Are You Ready to Get Rid of Zombie Phones? Amtel Can Help

When it comes to costs incurred by companies – from paying for on-premise infrastructure to forking over salaries every week to keeping the office kitchen cabinets stocked with Keuring pods – the bills can be astronomical, often only made worse by hidden expenses that get glossed over each month.

Many of those hidden expenses come from corporate-issued phones or mobile devices supplied by employers to employees. Whether it’s an employee who forgets to turn off his international roaming data plan when he travels abroad for business or an employee who calls 411 frequently as opposed to 1-800-411, which is free, employees are racking up the costs for their employers thanks to their mobile phone use – and it is largely going undetected. Until now, that is.

One company that is setting out to help you uncover those buried costs is Amtel, a global mobile device management and telecom expense management vendor that addresses the challenges companies face in managing mobile devices. And one of the main businesses Amtel is in is killing zombies. Yes, zombies.

“Amtel kills zombies,” CMO Richard Bliss told MobilityTechzone with a laugh at Interop 2012. “It’s what we do, and it’s very efficient. We have discovered through our audits that any organization of significant size has about five to 10 percent of their mobile devices that are zombie phones.”

According to Amtel, a zombie phone describes a corporate issued phone that remains with employees, even as they move onto new jobs. The result of that move is that there’s a disconnect between “your company and the carrier that is charging you for that phone.”

“Oftentimes, about five to 10 percent of the time, that phone does not get transferred over because it’s up to the ex-employee to accept financial responsibility,” Bliss said. “The carrier will keep billing you and oftentimes companies simply keep paying it.”

In addition to zombie phones, companies may also find themselves with phones that are “buried alive,” or phones that ex-employees hand back to employers that are then tossed in drawers. Even though the employer might have told HR or IT to kill the device, it is still draining the company’s budgets because the carrier hasn’t turned it off.

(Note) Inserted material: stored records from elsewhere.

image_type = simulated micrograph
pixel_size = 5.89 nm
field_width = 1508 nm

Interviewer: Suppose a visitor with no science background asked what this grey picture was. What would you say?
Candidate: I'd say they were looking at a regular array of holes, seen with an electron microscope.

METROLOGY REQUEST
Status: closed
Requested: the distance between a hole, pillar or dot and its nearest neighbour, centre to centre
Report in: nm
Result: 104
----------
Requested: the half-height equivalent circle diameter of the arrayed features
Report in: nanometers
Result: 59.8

Need proof that this is costing you? If your company has 2,000 devices and 100 of those are zombie phones, you are spending about $100 on each phone or $100,000 a year on unused phones.

In addition to killing zombie phones, Amtel also helps companies enjoy cost savings on 411 calls as the company allows an employer to automatically redirect 411 calls to 1-800-411, which is free. Moreover, Amtel offers roaming features so that IT can disable an international roaming data plan before an employee boards a plane.